Photographer Sytze Boonstra has captured the National Kaohsiung Center for the Arts in Taiwan through a series of new images. Bringing Mecanoo's work to life, Boonstra turned his lens to the part-landscape, part-architecture building with four performance halls tucked underneath a 35-acre artificial terrain. As the largest performing-arts center under one roof, the project was made to blur the boundaries between indoors and out, solid and void.
Inspired by the large banyan trees that grow on the site, Mecanoo enveloped the building's interstitial space in a curving steel canopy that slides down to wrap around the elliptically shaped theaters. Called Banyan Plaza, it provides a cool retreat from the subtropical sun and frequent rains—a place where anyone can come to do tai chi in the morning, jog in the afternoon, or watch films projected on its underside in the evening. It defines the cultural center’s public space. This fusion is also evident in the outdoor amphitheater - where the roof, which incorporated the tiered seating, touches the ground to allow the green space to become the stage.
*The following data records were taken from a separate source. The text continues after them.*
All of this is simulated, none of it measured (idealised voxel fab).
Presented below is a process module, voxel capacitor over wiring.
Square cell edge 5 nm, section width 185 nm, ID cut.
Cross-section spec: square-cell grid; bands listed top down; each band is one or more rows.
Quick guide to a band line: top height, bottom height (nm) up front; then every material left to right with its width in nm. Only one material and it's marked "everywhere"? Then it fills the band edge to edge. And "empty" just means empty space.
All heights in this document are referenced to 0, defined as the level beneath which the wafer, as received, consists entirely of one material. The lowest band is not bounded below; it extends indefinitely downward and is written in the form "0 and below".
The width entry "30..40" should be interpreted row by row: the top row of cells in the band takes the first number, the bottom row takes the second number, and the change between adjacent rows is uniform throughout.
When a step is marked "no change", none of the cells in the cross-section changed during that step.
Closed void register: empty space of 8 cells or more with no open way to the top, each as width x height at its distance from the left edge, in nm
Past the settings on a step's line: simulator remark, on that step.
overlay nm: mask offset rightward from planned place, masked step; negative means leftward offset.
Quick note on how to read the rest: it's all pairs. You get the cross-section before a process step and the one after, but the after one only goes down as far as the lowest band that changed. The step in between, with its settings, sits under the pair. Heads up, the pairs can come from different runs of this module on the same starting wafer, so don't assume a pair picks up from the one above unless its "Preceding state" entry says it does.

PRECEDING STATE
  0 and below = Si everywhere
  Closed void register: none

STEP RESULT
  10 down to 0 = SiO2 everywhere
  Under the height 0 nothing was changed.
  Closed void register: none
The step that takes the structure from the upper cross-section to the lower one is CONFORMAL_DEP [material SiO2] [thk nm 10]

A built-up roof resting on a steel frame buffers the performance halls underneath from the sound of rain and outdoor noise while etching a new profile against the horizon and acting as the projects’ fifth facade. As for the materialization of the skin, Mecanoo decided to use steel plates rather than poured-in-place concrete to envelop Banyan Plaza’s curvaceous spaces and enclose the performance halls. Large steel springs behind the steel skin act as dampers and allow the building envelope to move independently of the structure during seismic events and storms. Using steel panels in the high-traffic public plaza also reduced maintenance issues. A mechanical plant for the entire complex is placed underground to reduce noise. For the same reason, engineers specified a displacement ventilation system, with ducts in the floors supplying conditioned air at low velocities to cool the space around theater-goers. Large openings into the roof above bring daylight.
With 2.7 million inhabitants, Kaohsiung is the largest port city in Taiwan and one of the largest in the world. The cultural center in the 65-hectare WeiWuYing Metropolitan Park seats 6000 people in its opera house, playhouse, concert hall and recital hall. The complex reflects Kaohsiung’s transformation over the past 15 years from a harbor city to a diverse metropolis, where parks and cultural facilities attract well-educated Taiwanese and offer tourists a reason to visit. During the 12 years it took to design and build Weiwuying, the local and national governments have connected the city to the capital, Taipei, and to Taichung, via high-speed rail, and opened a subway system for Kaohsiung.
The factors that distinguish Mecanoo's design is its response to the location and its open invitation to anyone and everyone to use the building. The futuristic re-interpretation of the banyan tree is central to the formal concept, the local shipbuilding industry was brought into the project, and the street theater and color of the local culture informed the Banyan Plaza. The National Kaohsiung Centre for the Arts opens up the public realm to draw together the city's people, not just performance tickets-holders, into the structure itself.